ASIC asks brokers to reconsider offering crypto and fake “zero” brokerage to retail traders
ASIC has asked brokers to be careful about or reconsider offering high-risk products and services to retail investors, such as securities lending, crypto-assets and offers of ‘zero’ or ‘low-cost’ brokerage with a hidden true cost.
Some online-only brokers operate as authorised representatives of an AFS licensee. The regulator reminded licensees of their obligation to have adequate resources to monitor and supervise their representatives.
AFS license holders were also asked to carefully review and engage with the design of new products or services because ASIC will take action when licensees fail to meet these obligations.

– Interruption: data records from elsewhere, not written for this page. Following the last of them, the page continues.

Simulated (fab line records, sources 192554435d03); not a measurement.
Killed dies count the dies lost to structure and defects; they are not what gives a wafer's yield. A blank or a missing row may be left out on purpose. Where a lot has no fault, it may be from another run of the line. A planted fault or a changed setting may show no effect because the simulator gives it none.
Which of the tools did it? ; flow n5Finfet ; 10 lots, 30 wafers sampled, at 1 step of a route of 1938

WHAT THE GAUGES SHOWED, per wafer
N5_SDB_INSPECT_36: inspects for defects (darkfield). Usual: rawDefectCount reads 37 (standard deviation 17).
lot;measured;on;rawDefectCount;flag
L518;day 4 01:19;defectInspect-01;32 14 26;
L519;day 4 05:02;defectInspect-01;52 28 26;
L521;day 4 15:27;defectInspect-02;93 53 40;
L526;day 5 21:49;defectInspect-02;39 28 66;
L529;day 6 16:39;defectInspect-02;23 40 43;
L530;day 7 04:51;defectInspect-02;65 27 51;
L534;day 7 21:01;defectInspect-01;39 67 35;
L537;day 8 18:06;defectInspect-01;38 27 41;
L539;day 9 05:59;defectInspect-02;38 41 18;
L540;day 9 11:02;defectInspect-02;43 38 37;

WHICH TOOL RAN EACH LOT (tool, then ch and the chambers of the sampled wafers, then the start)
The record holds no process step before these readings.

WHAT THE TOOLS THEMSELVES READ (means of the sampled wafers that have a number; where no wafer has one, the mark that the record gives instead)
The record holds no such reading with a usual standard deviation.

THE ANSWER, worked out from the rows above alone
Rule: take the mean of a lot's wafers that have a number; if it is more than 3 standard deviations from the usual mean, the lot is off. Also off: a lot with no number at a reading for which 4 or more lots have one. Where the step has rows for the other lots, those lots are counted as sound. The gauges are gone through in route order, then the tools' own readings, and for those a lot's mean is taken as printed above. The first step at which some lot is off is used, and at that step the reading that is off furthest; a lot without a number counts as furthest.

Securities lending is not appropriate to retail investors
The Australian financial watchdog has seen an increase in the number of brokers offering securities trading, but recent weaker market activity has led brokers to seek to broaden their revenue base by offering securities lending, a high risk product that “may be unfair” to retail investors as they don’t have the same scale and sophistication to understand and manage the risks as institutionals have.
Securities lending involves one party (the lender) transferring title of their securities to another party (the borrower) who provides collateral in the form of shares, bonds or cash. The borrower pays the lender a fee and is required to return the securities, or equivalent securities, to the lender on demand or at the end of the loan term.
ASIC pointed out to the design features that may not be fair or appropriate to retail investors:
- bundling of securities lending with other services or automatic opt-in of clients to securities lending (i.e. clients are required to take active steps to opt-out)
- no pre-qualification or vetting of investors (e.g. based on experience, assets or income)
- a fee split that is heavily skewed in favour of the provider.
ASIC Commissioner Danielle Press said: “We will intervene or take action where we see unfair or inappropriate offers of securities lending arrangements to retail clients. Australian financial services (AFS) licensees may be liable for substantial civil penalties if they do not do all things necessary to ensure the financial services covered by their licence are provided efficiently, honestly and fairly.”
Investors may think crypto has similar risk and protections as shares
As to crypto trading, ASIC noted that brokers are increasingly offering these products which are unregulated alongside shares and other regulated financial products through their trading apps.
That is concerning for the government agency as it may give investors a false sense of security, leading them to believe crypto-assets have the same protections as regulated financial products or they may underestimate the risks.
“Crypto-assets are high-risk, volatile and complex. Brokers should think very carefully before offering crypto-assets through their share trading apps. The differences in risks and protections must be made clear to investors. We expect brokers to do the right thing by their clients”, ASIC Commissioner Danielle Press added.
‘Zero brokerage’ claims may not be true to label
Australia’s financial watchdog has also shown concerns about brokers’ marketing of products and services to retail investors with headline rates of ‘zero’ or ‘low-cost’ brokerage. The regulator reminded brokers that misleading or deceptive conduct is against the law. Brokers that claim to offer zero or low-cost brokerage should carefully consider whether they may be in breach of the law, ASIC warned.
“We are concerned that ‘zero brokerage’ claims may not be true to label where the service is ‘bundled’ with other products or services that effectively subsidise brokerage and cause retail investors to take on additional risk. We strongly encourage retail investors to carefully consider what they are signing up for and make sure they understand the potential risks.”